People still have bitter sweet recollections of Fiery Fred, the terror of Falmer Pond. Fred was a swan with a mean streak who took to attacking visitors to his watery domain, chasing after them with a great flapping of wings and snapping at their ankles with his beak.
There were complaints, and the question of what to do to curb the bird’s belligerent character was discussed by the parish council in the early 1970s. Members decided drastic steps would have to be taken before somebody was seriously injured, so it was decreed that Fred should be banished from the village. He was transported to a new, more remote pond near Poynings in West Sussex where he would have fewer opportunities to take out his foul temper on humans. By all accounts Fiery Fred simmered down, raised a family and lived happily ever after. Today’s pond residents are a much tamer bunch: ducks, geese and a collection of seagulls who prefer it to the beach at Brighton.
It was the pond, once 16 feet deep and positively dangerous until it was partly filled in, that gave the village its name (though locals are quick to point out that the early origins were Faelmere, not Foul).
War memorials come in all shapes and sizes, but there are not many in the county that come in the form of a horse trough. It now serves as a flower bed and when the inscription stone became badly worn local craftsman Owen Williams sculpted a new one for a rededication service in May 1985.
This is a divided village, not in a social sense but physically. Road widening in the 1970s meant the demolition of six cottages and now the busy A27 cuts right through the community with only a pedestrian bridge to span the chasm. It was not a popular project when work began, but residents have come to terms with progress and will admit that pedestrians are at least safer now than they were in the old days.
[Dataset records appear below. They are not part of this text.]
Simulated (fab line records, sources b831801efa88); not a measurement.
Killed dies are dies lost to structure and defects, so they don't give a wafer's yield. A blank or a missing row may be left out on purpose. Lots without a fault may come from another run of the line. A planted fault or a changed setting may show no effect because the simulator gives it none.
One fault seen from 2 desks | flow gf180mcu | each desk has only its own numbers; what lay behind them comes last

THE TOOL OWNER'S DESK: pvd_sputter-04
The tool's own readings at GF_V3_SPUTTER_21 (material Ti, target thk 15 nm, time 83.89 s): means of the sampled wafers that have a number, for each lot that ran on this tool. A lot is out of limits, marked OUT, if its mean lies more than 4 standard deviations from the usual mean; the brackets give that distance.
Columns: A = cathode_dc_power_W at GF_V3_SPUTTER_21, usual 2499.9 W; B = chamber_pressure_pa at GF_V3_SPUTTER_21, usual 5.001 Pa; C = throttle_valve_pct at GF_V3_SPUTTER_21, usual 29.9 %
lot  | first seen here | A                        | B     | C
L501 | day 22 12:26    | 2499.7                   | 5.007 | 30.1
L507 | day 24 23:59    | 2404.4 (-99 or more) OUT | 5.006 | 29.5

Rapid change has become a way of life here, the road widening being preceded by the construction of Brighton Polytechnic and Sussex University on Falmer’s doorstep.
The journalist Godfrey Winn, who had a regular column in the Daily Mirror for many years, lived in the Mill House. It was more than just a bolt-hole in the country to him; he took an active part in community life, and one particular fete he organised to raise money for the church is still talked about. He died here in 1971.